Coterra Energy heads into its May 11 Q1 earnings report having lost more ground than most of its E&P peers — a divergence that raises questions about what the market is already pricing in.
The stock fell 8.6% on Wednesday and is down nearly 9% for the week, closing at $32.56. That decline is steep even by the standards of a rough week for the sector. Closest peer Devon Energy fell a near-identical 8.6%, but Ovintiv, Permian Resources, and EOG Resources each shed between 4% and 5% — roughly half the drawdown. Over the past month, Coterra is down nearly 6%, and the stock is now trading below some of the analyst targets set as recently as March. Options traders are not reading the selloff as a buying opportunity. The put/call ratio has dropped to 0.14 — its lowest reading in the past year and well below its 20-day average of 0.20 — which reflects unusually heavy call positioning relative to puts. That is more consistent with speculators reaching for upside than with hedgers bracing for more downside, though it may also reflect that protective put demand was already worked through earlier in the selloff.

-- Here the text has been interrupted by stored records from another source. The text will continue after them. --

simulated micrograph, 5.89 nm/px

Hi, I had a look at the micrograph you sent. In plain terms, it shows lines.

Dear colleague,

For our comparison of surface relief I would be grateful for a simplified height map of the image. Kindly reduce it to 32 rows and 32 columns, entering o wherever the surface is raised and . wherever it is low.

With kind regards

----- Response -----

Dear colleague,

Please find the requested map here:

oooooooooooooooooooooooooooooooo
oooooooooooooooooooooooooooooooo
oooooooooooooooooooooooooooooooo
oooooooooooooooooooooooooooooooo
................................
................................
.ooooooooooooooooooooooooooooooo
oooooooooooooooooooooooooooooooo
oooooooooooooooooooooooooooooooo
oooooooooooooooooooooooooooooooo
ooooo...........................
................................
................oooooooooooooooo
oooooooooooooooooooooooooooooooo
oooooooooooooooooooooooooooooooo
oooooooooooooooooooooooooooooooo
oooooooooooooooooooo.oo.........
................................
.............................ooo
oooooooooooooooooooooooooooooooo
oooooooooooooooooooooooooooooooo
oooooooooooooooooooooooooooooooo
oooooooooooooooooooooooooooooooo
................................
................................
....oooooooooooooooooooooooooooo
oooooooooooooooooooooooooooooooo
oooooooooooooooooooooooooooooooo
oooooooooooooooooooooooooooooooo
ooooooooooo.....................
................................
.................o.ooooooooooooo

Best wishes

The lending market tells a relaxed story. Short interest is modest at 2.2% of the free float, and while it has edged up about 9% over the past month, it remains far from alarming. Borrow costs have collapsed — falling 87% over the past month to just 0.20% — and availability is loose, suggesting no meaningful squeeze dynamic. The ORTEX short score of 30.5 sits in the 71st percentile of the broader universe, but the absolute level is not extreme. Bears here are not pressed to cover, and new shorts are not paying any premium to get in.
The analyst community was broadly constructive in the months running up to this print. Citigroup lifted its target to $42 in late March; Mizuho moved to $43 and Barclays to $37 in mid-March. Piper Sandler went furthest, raising its target to $47. Those targets now sit well above the current price of $32.56, implying the Street consensus carries meaningful upside — though the recent price action has rapidly eroded that cushion. Scotiabank stands apart, maintaining a Sector Perform rating with a $32 target, essentially in line with where the stock is trading now. The bull case rests on Coterra's multi-basin exposure — Permian, Marcellus, and Anadarko — and disciplined capital allocation that has historically supported strong free cash flow. Bears point to commodity price sensitivity and the risk that weaker oil and gas dynamics force a reassessment of the production growth story. EV/EBITDA has contracted by about 0.7 turns over the past 30 days, now at roughly 5.0x — a compression that reflects both the price decline and market concern about the earnings environment.
The Q1 print will test whether Coterra's free cash flow profile and production discipline are resilient enough to justify the gap between analyst targets and where the stock is currently trading.